So what does this truly mean? Well if you’ve been out to the Permian Basin area of West Texas you’ll notice the second and third order economic benefits of oil production in Midland, Texas and Carlsbad, New Mexico. If you travel to Cushing, Oklahoma you’ll also see the economic growth and increase in the quality of life. But if oil production and exploration companies are forced to shut down operations, you’ll see a spike in unemployment.

Consider the tiered effects of the oil boon crash. Instead of pressing on to produce, consume, and export oil and natural gas energy resources, for some reason we are responding the way “somebody” wanted. Saudi Arabia can afford the price per barrel of oil to go as low as $25 because their production costs are so low.

So maybe the Saudis are letting prices tumble as a way to punish competitors — Iran comes to mind first. But it’s also adversely affecting Russia, Nigeria, Venezuela, and of course, America.

Now, how many of you out there remember the Saudi oil crisis during the Jimmy Carter administration and the odd/even day rationing? We won’t get to that point, but we could see our tenuous economic gains squashed.

“Speaking during a conference call BP CEO Bob Dudley said the current situation “reminds me a little bit of (the oil price collapse in) 1986 in terms of the potential for this to be an extended downturn.” I think any time the price of oil drops 60 percent it’s not a correction,” he added, “it’s something different.”

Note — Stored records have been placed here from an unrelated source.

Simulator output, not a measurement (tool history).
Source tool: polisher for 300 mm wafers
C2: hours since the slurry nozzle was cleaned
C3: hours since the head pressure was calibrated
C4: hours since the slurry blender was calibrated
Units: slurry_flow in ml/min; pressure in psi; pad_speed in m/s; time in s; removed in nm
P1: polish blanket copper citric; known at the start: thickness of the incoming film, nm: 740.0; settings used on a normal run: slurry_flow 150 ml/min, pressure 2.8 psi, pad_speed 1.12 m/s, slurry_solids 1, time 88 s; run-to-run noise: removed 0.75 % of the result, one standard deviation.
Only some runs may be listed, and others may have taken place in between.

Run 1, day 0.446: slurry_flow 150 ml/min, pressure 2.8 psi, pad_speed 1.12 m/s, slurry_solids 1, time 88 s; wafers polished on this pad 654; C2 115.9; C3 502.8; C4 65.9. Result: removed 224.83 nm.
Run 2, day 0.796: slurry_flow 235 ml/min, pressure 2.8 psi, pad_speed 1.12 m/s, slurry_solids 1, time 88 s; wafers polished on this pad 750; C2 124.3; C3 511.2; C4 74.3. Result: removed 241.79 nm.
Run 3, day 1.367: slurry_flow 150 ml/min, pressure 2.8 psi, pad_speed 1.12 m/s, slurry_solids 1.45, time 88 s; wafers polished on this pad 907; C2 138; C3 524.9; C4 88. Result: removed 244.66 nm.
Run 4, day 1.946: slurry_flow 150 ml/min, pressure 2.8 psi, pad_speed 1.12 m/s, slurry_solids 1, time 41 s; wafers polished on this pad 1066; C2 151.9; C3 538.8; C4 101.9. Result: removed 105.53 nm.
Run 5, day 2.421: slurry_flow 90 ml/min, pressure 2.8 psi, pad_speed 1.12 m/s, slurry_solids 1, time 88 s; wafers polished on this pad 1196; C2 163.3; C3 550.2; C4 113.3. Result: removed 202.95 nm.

“U.S. oil production has been the main engine of global supply growth in recent years,” Jim Burkhard, an IHS vice president, said in a statement. “And momentum from strong growth in the second half of 2014 means the impact of lower prices will not immediately drive production lower. But the reality of lower oil prices and less spending on new wells will affect production as 2015 progresses.”

So if I were sitting at 1600 Pennsylvania Avenue, here’s what I’d do.

1. I’d suggest we drill, open up more lands and areas, complete the northern portion of the Keystone XL Pipeline, and build more refineries.

2. Begin negotiations with partnering nations to supply them with oil, natural gas, and coal energy resources.

3. Make sure we have at minimum a 20 percent overage of our own strategic energy reserves.

4. Figure out the appropriate level of oil production to maintain average U.S. gasoline prices between $1.80 and $2.00 per gallon.

5. Assess how and where we could build more nuclear power plants and would cut back on the Department of Energy in order to fund the building of those plants.

6. Encourage a national movement to make every method of mass transit in America run on natural gas.

7. I wouldn’t pay attention to the OPEC nations and what they’re attempting to do by manipulating the market. It would in effect be an Energy War, part of our energy security which is the linchpin between our economic and national security.

Unfortunately I don’t think the current presidential administration has a strategic plan — heck, they’re captives to Tom Steyer and the rest of the radical environmental lobby. If we do indeed face a potential oil crash in mid-2015, it will be interesting to see if President Obama takes responsibility, or just blames someone else.

Something tells me it will be the latter.